I am using Google Vision Api to extract the text from a cheque image. It is extracting the all the data but not in structured form. It extracts text using the text hirarchy technique. the main issue i am getting is that when use the code given by the google vision api, it print the data in different and weird structure. when i use vision api free trail on the website, it print the data in a good structure. Secondly, block, paragraph and words structure should have different output but the code is printing the same structure in all format(block, paragraph and words). Can anyone help me out. Here is the code that i am using:
from enum import Enum
from google.cloud import vision
from PIL import Image, ImageDraw
import os
##api key
class FeatureType(Enum):
PAGE = 1
BLOCK = 2
PARA = 3
WORD = 4
SYMBOL = 5
def draw_boxes(image, bounds, color):
draw = ImageDraw.Draw(image)
for bound in bounds:
draw.polygon(
[
bound.vertices[0].x,
bound.vertices[0].y,
bound.vertices[1].x,
bound.vertices[1].y,
bound.vertices[2].x,
bound.vertices[2].y,
bound.vertices[3].x,
bound.vertices[3].y,
],
None,
color,
)
return image
def get_document_bounds(image_file, feature):
client = vision.ImageAnnotatorClient()
bounds = []
with open(image_file, "rb") as image_file:
content = image_file.read()
image = vision.Image(content=content)
response = client.document_text_detection(image=image)

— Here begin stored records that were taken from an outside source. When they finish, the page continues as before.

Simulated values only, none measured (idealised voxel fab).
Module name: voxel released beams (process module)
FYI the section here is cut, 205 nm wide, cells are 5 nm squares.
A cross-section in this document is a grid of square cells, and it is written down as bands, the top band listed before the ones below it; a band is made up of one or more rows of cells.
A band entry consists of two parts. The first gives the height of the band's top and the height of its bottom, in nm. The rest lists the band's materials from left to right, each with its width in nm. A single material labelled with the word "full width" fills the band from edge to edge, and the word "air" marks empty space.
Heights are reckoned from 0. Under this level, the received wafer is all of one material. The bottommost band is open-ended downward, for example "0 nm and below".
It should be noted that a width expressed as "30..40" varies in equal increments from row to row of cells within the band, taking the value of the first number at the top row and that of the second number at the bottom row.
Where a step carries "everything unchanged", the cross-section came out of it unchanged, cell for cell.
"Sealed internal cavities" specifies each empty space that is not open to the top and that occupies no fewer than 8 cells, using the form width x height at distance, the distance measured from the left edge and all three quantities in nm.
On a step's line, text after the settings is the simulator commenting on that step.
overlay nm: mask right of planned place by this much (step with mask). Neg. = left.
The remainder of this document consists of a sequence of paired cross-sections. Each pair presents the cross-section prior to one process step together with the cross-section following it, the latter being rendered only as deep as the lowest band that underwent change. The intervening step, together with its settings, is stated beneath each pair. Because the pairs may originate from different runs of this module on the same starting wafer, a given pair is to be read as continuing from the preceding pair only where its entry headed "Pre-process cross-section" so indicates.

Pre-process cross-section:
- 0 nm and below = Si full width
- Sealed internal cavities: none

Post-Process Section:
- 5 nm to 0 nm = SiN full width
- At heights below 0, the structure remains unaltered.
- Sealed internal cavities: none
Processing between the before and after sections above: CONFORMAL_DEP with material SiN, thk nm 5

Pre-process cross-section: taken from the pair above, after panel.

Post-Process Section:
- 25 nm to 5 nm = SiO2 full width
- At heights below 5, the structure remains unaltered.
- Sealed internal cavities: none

document = response.full_text_annotation
recognized_text = ""
# Collect specified feature bounds by enumerating all document features
# Collect specified feature bounds by enumerating all document features
for page in document.pages:
for block in page.blocks:
for paragraph in block.paragraphs:
paragraph_text = ""
for word in paragraph.words:
word_text = ""
for symbol in word.symbols:
if feature == FeatureType.SYMBOL:
bounds.append(symbol.bounding_box)
recognized_text += symbol.text
if feature == FeatureType.WORD:
bounds.append(word.bounding_box)
word_text += symbol.text
paragraph_text += symbol.text
if feature == FeatureType.WORD:
recognized_text += word_text + " "
if feature == FeatureType.PARA:
bounds.append(paragraph.bounding_box)
recognized_text += paragraph_text + " "
if feature == FeatureType.BLOCK:
bounds.append(block.bounding_box)
recognized_text += paragraph_text + " "
# The list `bounds` contains the coordinates of the bounding boxes.
return bounds, recognized_text
def render_doc_text(filein):
image = Image.open(filein)
bounds, recognized_text = get_document_bounds(filein, FeatureType.BLOCK)
draw_boxes(image, bounds, "blue")
print("Extracted Text from BLOCKs:", recognized_text)
bounds, recognized_text = get_document_bounds(filein, FeatureType.PARA)
draw_boxes(image, bounds, "red")
print("Extracted Text from PARAs:", recognized_text)
bounds, recognized_text = get_document_bounds(filein, FeatureType.WORD)
draw_boxes(image, bounds, "yellow")
print("Extracted Text from WORDs:", recognized_text)
image.show()
if __name__ == "__main__":
input_image_path = r'image path'
render_doc_text(input_image_path)
I am trying to get the output in a good structure.